LCD Soundsystem American DreamEveryone currently listening to LCD Soundsystem’s fourth studio album american dream should feel pretty surprised to be doing so, if they already aren’t. In case anyone missed the ticker-tape parade and melodramatic “final” bow James Murphy and Co. spearheaded in 2011, the band announced that year a series of final performances at Madison Square Garden, a consequent live recording of the last night’s show, and a documentary chronicling “the end” of the band actually entitled The Long Goodbye: LCD Soundsystem Live at Madison Square Garden.

But yet, it is 2017 and LCD is back after a brief residency at New York City’s Brooklyn Steel with a new album in tow. After several years of disappearing as a band and watching the world devolve into, well, whatever happened during the 2016 Presidential Election, american dream is 68-plus minutes of a dreamy nightmare wherein James Murphy recognizes that the chaotic world keeps swirling around him, times are changing, and he’s, like, getting old, man.

Backed by production and arrangements that feel uniquely particular to this band, american dream differs from LCD’s previous efforts not in sound but in the emotionally relevant story Murphy reveals over the course of 10 tracks. The moment the record opens with the words, “Oh baby / Oh baby / You’re having a bad dream,” its narrative conceit locks into place. There’s a sense of detachment from the rest of the world in nearly every song, and Murphy won’t let you forget that we’ve seen this all before.
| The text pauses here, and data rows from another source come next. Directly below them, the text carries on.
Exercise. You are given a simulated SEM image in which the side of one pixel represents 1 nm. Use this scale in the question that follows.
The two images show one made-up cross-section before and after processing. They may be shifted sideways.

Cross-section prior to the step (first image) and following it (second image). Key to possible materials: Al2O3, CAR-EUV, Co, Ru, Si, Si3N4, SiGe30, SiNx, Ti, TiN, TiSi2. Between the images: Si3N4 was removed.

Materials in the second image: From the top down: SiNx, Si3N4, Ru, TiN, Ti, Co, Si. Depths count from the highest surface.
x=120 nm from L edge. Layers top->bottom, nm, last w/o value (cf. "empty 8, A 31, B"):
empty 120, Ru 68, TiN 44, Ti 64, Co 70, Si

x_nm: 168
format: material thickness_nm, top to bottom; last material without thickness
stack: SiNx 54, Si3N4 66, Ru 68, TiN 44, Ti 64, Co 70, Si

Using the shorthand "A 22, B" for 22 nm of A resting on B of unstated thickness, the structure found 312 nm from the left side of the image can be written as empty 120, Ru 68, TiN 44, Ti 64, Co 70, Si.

Fueled by nostalgia, “i used to” focuses on how things used to be and how wrong everything is now, while “tonite” is quick to dismiss how the youth is thinking today. Before essentially making the classic claim that every song on the radio today sounds the same, Murphy recites a pure diatribe on modern day capitalism, young people thinking they’ll live forever, and virtues of living in the moment. “But that’s all lies,” he happily sings, echoing the repeated lines from “i used to”: “But that’s all wrong / That’s all gone.” On “other voices,” keyboardist Nancy Whang ironically sounds just like Madonna in 1990’s “Vogue,” only drenched with more paranoia as she talk-sings, “This is what’s happening and it’s freaking you out / I’ve heard it, heard it / It sounds like the 90’s.” In the same track, Murphy remarks, “Time isn’t over, times aren’t better.” Much like the record’s straightforward cover art, few lyrics on the album are subtle.

So, is Murphy merely an old man yelling at the clouds with a shaking fist? Not exactly. From beginning to end, american dream upholds a narrative of growth. When “change yr mind” is a Bowie-esque funky number that opens with a depressed Murphy unable to get out of bed, face reality, and form full thoughts, the gritty “emotional haircut” features a “misunderstood” Murphy awakening through punk chants and clear expressions of “It’s better to me / It’s much better than it used to be.” We can hear his progress.

Likewise, “how do you sleep?” is one of those 9-minute slow burners that begins with tribal drums, gives way to pulsing beats and effected guitar nearly identical to the early work of Foals, and finally ends with Asian-inspired guitar plucks reminiscent of Siouxsie and the Banshees’ “Hong Kong Garden.” On the track, Murphy moans that he can’t feel, hear, see, or handle his own “impermanence [..] standing on the shore.” Yet, on the record’s final track “black screen,” Murphy practically submits to the dream-like, unreal state of the whole album. Through dreamy-sweet pop synths and floaty vocals, he embraces the escapism of dreaming as he sings, repeating, “You could be anywhere / On the black screen.”

LCD are strongest when they lean into their bread-and-butter electronic strengths while broaching fresh themes backed by real emotion. And all that is here on american dream. It’s flurries of disco drum beats, gritty but not indulgent guitars, and classic talk-singing vocals that sound like Murphy is nearing tears while dancing in the club.

Most interestingly, it’s clear we’re meant to the take the title literally – it is art based on the concept that we’re all living in a dream too bogged down by our society’s own shit to wake up. And even though Murphy might consider this dream more of a nightmare, we should be so lucky to be invited to dance through it.